Tony Blair has called on black communities to denounce gun and knife crime, following the latest spate of youth-on-youth attacks.
The prime minister called for tougher action on gang crime in a speech in Cardiff, as he joined the Labour campaign trail in Wales.
Delivering a lecture in memory of former Labour prime minister James Callaghan, Mr Blair said people need to acknowledge a minority of black teenagers are responsible for most of the recent violence and these ringleaders need to be taken "out of circulation".
"We won't stop this by pretending it isn't young black kids doing it," Mr Blair said.
"The black community - the vast majority of whom in these communities are decent, law-abiding people horrified at what is happening - need to be mobilised in denunciation of this gang culture that is killing innocent young black kids."
The Liberal Democrats attacked his comments as "plain wrong and over simplistic". Party president Simon Hughes said many of the young people involved in gangs are white, mixed race or Asian, as well as black.
"Some of us live in the sorts of places where these attacks and tragedies happen and we know that the picture is much more complicated," he added.
Mr Hughes continued: "The common factor is that they either think weapons are cool or they're frightened and think it's necessary to defend themselves. All the evidence shows that young people are the most frequent victims as well as perpetrators of these horrendous crimes.
"The solutions are complex, but personal and family responsibility, appropriate education and training, lots of constructive activity and a major increase in qualified youth workers would make a massive difference."
However, the Conservatives welcomed Mr Blair's sentiment on gang crime but said it came too late and blamed Labour's policies for "soaring" violent crime levels.
"After ten years in power and just weeks before Tony Blair steps down, the public will wonder why it has taken so long for him to speak up," said shadow home secretary David Davis.
Labour has failed to tackle the causes of crime, Mr Davis claimed, warning Mr Blair that "he cannot put right in two months what he has got wrong in ten years".
After his lecture in Cardiff, Mr Blair joined assembly leader Rhodri Morgan on the campaign trail in Wales. Here, his presence was unusually welcomed by political rivals.
Both the Conservatives and Plaid Cymru quipped the prime minister is now so unpopular that he encourages voters to desert Welsh Labour.
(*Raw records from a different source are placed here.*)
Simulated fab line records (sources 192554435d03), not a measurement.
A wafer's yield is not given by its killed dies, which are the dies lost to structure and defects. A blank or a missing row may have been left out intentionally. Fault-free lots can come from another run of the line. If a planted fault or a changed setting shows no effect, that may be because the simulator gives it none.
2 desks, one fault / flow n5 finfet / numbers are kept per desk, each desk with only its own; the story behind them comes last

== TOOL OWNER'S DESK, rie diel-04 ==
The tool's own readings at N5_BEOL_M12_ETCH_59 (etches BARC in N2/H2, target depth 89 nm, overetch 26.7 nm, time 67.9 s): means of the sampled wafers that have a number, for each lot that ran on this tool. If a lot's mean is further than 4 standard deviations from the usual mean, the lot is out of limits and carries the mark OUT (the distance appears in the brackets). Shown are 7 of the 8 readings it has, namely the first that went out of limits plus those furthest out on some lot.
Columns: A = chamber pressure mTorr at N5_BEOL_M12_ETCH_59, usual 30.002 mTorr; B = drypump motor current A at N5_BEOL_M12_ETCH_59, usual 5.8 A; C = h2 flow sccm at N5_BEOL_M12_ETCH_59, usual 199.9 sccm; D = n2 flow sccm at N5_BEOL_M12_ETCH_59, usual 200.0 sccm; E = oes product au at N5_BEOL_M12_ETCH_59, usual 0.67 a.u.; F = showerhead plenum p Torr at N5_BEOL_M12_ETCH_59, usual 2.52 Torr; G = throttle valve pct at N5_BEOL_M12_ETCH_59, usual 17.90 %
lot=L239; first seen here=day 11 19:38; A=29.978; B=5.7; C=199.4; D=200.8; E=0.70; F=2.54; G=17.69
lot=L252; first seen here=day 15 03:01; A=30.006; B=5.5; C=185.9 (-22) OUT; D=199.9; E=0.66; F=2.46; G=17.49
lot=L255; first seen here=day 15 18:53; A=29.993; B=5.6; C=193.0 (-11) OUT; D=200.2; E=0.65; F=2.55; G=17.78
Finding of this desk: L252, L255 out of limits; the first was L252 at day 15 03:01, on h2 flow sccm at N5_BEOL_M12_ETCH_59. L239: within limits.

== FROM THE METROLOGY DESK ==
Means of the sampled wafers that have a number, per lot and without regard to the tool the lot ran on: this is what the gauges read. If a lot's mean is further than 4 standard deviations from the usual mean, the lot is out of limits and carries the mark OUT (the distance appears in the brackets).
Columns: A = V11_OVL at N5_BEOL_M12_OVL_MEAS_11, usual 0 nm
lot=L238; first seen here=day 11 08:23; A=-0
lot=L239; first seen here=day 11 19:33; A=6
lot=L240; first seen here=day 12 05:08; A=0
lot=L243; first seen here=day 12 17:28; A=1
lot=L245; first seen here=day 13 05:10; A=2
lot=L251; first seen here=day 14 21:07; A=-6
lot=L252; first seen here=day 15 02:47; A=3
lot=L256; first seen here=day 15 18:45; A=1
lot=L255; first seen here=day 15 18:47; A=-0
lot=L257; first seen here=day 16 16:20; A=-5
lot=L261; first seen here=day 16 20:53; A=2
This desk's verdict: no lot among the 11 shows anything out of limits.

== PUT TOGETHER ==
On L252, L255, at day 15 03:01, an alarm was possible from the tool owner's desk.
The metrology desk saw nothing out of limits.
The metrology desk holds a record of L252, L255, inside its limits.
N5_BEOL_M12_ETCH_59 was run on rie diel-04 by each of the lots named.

"We are delighted that the Prime Minister is visiting Wales today," said the Conservative shadow Welsh minister Cheryl Gillan
She continued: "The more people he gets to meet the better. It will remind them of why after a decade of Labour it is so important to vote for change in May's assembly elections.
"Tony Blair and Rhodri Morgan's legacy in Wales will be one of failure and broken promises."
The Liberal Democrats echoed her claims, saying Tony Blair had not been a friend to Wales and his record three terms in power would be seen as years of missed opportunity.